Jobless rate drops below 4%, but questions remain
President Donald Trump’s tweet told the story: “4% is broken!”
April’s unemployment rate came in at 3.9%, a level we haven’t seen since late 2000. It’s an impressive feat to be in the 3% range. Only a short time ago, in 2009, we saw the jobless rate hit double digits. Add April’s number to stronger economic growth, tax cuts and new stock market highs: Perhaps it’s time to be breaking out the champagne glasses.
Or, are we celebrating too soon? The unemployment rate should not be treated as a tell-all for the health of our economy. The Bureau of Labor Statistics announced the U.S. added 164,000 jobs in April – higher than in March, but lower than what economists were expecting. That’s the 91st consecutive month of jobs gains – a streak never seen before.

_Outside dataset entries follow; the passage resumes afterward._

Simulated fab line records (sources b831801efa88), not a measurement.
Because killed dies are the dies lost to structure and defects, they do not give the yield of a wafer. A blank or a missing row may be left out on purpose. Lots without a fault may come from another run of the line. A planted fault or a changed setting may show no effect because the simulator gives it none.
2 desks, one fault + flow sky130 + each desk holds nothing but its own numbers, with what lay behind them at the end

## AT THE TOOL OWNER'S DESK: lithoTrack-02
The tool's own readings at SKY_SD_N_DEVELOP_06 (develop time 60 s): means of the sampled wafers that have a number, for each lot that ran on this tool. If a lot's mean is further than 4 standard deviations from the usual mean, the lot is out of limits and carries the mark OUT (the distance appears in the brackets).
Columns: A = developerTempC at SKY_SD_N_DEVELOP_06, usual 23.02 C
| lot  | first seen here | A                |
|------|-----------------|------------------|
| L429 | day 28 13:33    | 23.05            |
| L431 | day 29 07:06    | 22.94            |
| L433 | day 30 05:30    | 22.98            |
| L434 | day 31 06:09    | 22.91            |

But while the number of jobs available increases, the actual number of new humans needed to fill these roles continues to dwindle. And, no, there hasn’t been an Armageddon.
Instead, we have an aging Baby Boomer generation leaving the market, a lower birth rate, more freelancers and individuals working in the gig economy and simply a larger number of Americans who are just not actively seeking work.
The labor participation rate, the total number of people who are currently employed or in search of a job, fell in April to 62.8%, the second straight monthly drop. Many employers have said how difficult it is to find qualified workers. This month’s headline figure of 3.9% may be more of a reflection of the contracting labor market.
Actually, the biggest challenge faced is by those currently in the labor force. The average hourly earnings for private-sector workers rose only 0.1% in April, and yet many companies such as 3M, Whirlpool and Chipotle have started to increase prices in reaction to higher oil prices and trade war fears.
Higher prices along with no wage growth is putting an increasing strain on wallets. A few companies are spreading the wealth: Walmart has increased its hourly pay rate, and American Airlines is paying out $1,000 bonuses. But according to economic notes from JPMorgan Chase and Goldman Sachs, many corporations aren’t reinvesting the money saved from corporate tax cuts. Instead, like Apple, they are using the money to buy back shares and pay higher dividends – a win for investors.
While record low unemployment figures are a reason to celebrate, key questions about this economy remained to be answered. How will businesses solve the issue of finding employees? And how can we drive real-time wage growth? Sustaining long-term economic success will require policy makers to focus on not only the quantity of jobs created but also the quality of jobs and how Americans can benefit.